Fling Roundups

Tuesday, March 30, 2021

Meet Our Community: Lisa Wagner, garden educator and blogger

 


Let's get to know each other!


Since we're not able to meet up in person this year, let's meet online. Every week we're introducing a member of our Fling community* here and on Instagram, in their own words. We're excited to see what everyone's talking about and sharing with their followers!

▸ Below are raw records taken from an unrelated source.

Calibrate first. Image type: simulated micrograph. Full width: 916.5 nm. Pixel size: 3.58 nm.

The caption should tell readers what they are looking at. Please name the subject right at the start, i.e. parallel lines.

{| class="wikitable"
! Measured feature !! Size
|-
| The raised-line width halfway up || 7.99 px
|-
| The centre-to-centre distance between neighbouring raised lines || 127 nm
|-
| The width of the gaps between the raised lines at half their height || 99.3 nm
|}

(*Any garden blogger, vlogger, podcaster, or Instagrammer who follows our Instagram or is a member of our Facebook group. If you'd like to be considered or recommend someone for a Meet Our Community profile, email us.)


Lisa Wagner



Raised-bed vegetables in mid-May
My gardening passions are solidly divided between naturalistic gardening with native plants (providing habitat for wildlife) and vegetable gardening. Growing up, I took a keen interest in my grandma’s garden in Northern California, which was full of vegetables and fruits, much of which she canned. My own first gardening enthusiasms were for edibles too, including fruit trees and berries. At the time, I was founding director of a small botanical garden on an old homestead willed to the Georgia college where I taught. There I focused on adding native plants, creating pollinator-friendly borders, and overseeing a children’s vegetable garden program. Later, my husband and I moved to a wonderful old house in upstate South Carolina surrounded by a LOT of lawn. Over 20 years we transformed most of that lawn into a native woodland garden, native perennial beds, a meadow, naturalistic shrub borders, and a vegetable garden.

I have a special fondness for early-flowering native wildflowers like bloodroot (Sanguinaria canadensis), hepatica, and trout lily (Erythronium americanum). When bloodroot flowers in late March, it’s a wonderful sight.

I’m a plant ecologist by background but spent most of my career connecting people to plants and nature as a garden educator. I continue to teach and do presentations as a volunteer in Asheville, North Carolina, where we live part time. We also have a house in Le Bic, Quebec.

Two of my favorite gardens are Great Dixter in southern England and Jardins de Métis/Reford Gardens in eastern Quebec. Both are remarkably individualistic creations by passionate horticulturists and continue to be beautifully managed as public gardens while still exuding the creativity and passion of the original gardeners.

Pocket meadow in late August
I started my blog Natural Gardening in 2007 to reflect on what I had been doing, observing, and enjoying in the garden. I loved writing posts and sharing photos, and it became an almost daily practice. Three of my gardens are now documented: our former S.C. garden, our garden in Asheville, and our native plant-oriented garden in Quebec. Blogging connects me with the natural world by allowing me to revisit past seasons and track things like the arrival of the first hummingbird in spring or flowering times of native wildflowers or when I planted sugar snap peas. I appreciate having a visual record of how the gardens have changed over time. But equally important, regular writing has honed my observation skills, clarified my writing, and encouraged me to expand creatively in other ways, especially by returning to art. Several years ago I started a second blog, Places of the Spirit, as part of a year-long daily writing challenge. I continue to write there about a wider range of topics, including foodways, culture, nature, and sense of place.

I’m currently working on a book about the improbable story of how two Americans, who spoke little French at the time, bought a historic cottage in Quebec surrounded by ornamental gardens and rustic outbuildings. It includes our experiences over the two summers and winters we’ve spent there. I’m hopeful we can return to Quebec this summer after a year away.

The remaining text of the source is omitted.